Cardinals defeat Tigers
4 games to 1
|Game||Date||Winning Team||Losing Team|
|1||Oct. 21||STL 7||DET 2|
|2||Oct. 22||DET 3||STL 1|
|3||Oct. 24||STL 5||DET 0|
|4||Oct. 26||STL 5||DET 4|
|5||Oct. 27||STL 4||DET 2|
Managers: Tony La Russa, STL; Jim Leyland, DET
MVP: David Eckstein, STL: .364, 8 H, 4 RBI
Path to the World Series
ALCS: Detroit over Oakland (4 games to 0)NLCS: St. Louis over New York (4 games to 3)ALDS: Oakland over Minnesota (3 games to 0); Detroit over New York (3 games to 1)NLDS: New York over Los Angeles (3 games to 0); St. Louis over San Diego (3 games to 1)
In 2006, neither the Tigers nor the Cardinals entered October playing their best baseball of the season, yet both clubs battled their way to the World Series. Detroit struggled mightily in the regular season's second half, letting a 10-game August lead in the American League Central slip away before settling for the AL Wild Card. The Cardinals, likewise, let a sizable division lead shrink down the stretch courtesy of a seven-game late-September losing streak, yet they held on to win the National League Central despite a modest 83-78 record.
Nonetheless, both clubs hit their stride in the postseason. After dropping Game 1 of the ALDS to the Yankees, Detroit rattled off seven straight victories against New York and Oakland. St. Louis needed a little more time, ultimately riding a Yadier Molina two-run home run, followed by a devastating Adam Wainwright curveball to Carlos Beltran, in the ninth inning of Game 7 of the NL Championship Series to get past the Mets.

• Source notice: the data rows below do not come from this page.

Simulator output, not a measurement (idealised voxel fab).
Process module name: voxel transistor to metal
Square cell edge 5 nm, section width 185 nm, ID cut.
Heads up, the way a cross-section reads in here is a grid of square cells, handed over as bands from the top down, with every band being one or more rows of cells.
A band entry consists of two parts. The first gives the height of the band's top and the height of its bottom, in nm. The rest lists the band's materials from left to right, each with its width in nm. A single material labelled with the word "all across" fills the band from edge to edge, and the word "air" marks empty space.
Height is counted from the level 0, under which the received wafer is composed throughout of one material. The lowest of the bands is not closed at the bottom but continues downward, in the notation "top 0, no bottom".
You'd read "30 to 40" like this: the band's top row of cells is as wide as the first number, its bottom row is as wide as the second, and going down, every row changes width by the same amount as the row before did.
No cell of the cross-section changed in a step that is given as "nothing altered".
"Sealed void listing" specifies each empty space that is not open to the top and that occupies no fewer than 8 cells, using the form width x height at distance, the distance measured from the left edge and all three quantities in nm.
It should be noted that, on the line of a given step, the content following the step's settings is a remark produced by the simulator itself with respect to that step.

As for the World Series, the Cardinals wasted little time snapping Detroit's winning streak. The Redbirds jumped all over AL Rookie of the Year and Game 1 starter Justin Verlander, to the tune of four runs in the first three innings, including home runs from Scott Rolen and Albert Pujols. Verlander went on to allow seven runs (six earned) over five innings, while fellow rookie Anthony Reyes stole the show for St. Louis. In the first Game 1 matchup of rookie starters in World Series history, Reyes picked up the win by turning in eight-plus strong innings, at one point retiring 17 straight hitters in the Cardinals' 7-2 victory.
The Tigers bounced back to even the series in Game 2 behind a dominant pitching performance from Kenny Rogers. The left-hander tossed eight scoreless innings and Craig Monroe hit his second home run in as many games to lead Detroit to a 3-1 triumph.
That would be the Tigers' final win of the series, however, as the Cardinals' pitching staff limited Detroit to just six runs over the final three games. Ace Chris Carpenter twirled eight scoreless frames in Game 3 and eight-time Gold Glove Award-winning center fielder Jim Edmonds provided all the offense Carpenter would need with a two-run double in the fourth inning. The Cards later added two more on a Tigers throwing error and another on a wild pitch to account for the game's 5-0 final score.
Game 4 was pushed back a day due to rain; when it was ultimately played, Detroit came out with a vengeance. The Tigers jumped out to an early 3-0 lead, but the Cardinals chipped away by scoring one run each in the third and fourth before taking a 4-3 lead with a pair of runs in the seventh. Detroit came right back to tie it in the top of the eighth, but David Eckstein delivered the decisive blow in the bottom half of the inning with a run-scoring double, his third two-bagger of the day.
The Cards wrapped up the Fall Classic one day later, taking advantage of a crucial throwing error by Verlander en route to a 4-2, Series-clinching victory. With the Tigers clinging to a 2-1 lead in the fourth inning, St. Louis put runners on first and second with one out for pitcher Jeff Weaver. Weaver laid down a bunt in an attempt to advance the runners, but Verlander -- in trying to peg the lead runner at third base -- threw the ball away into left field, allowing the tying run to score. Eckstein, who would be named World Series MVP, then stepped in and drove in what proved to be the game-winning run on a groundout.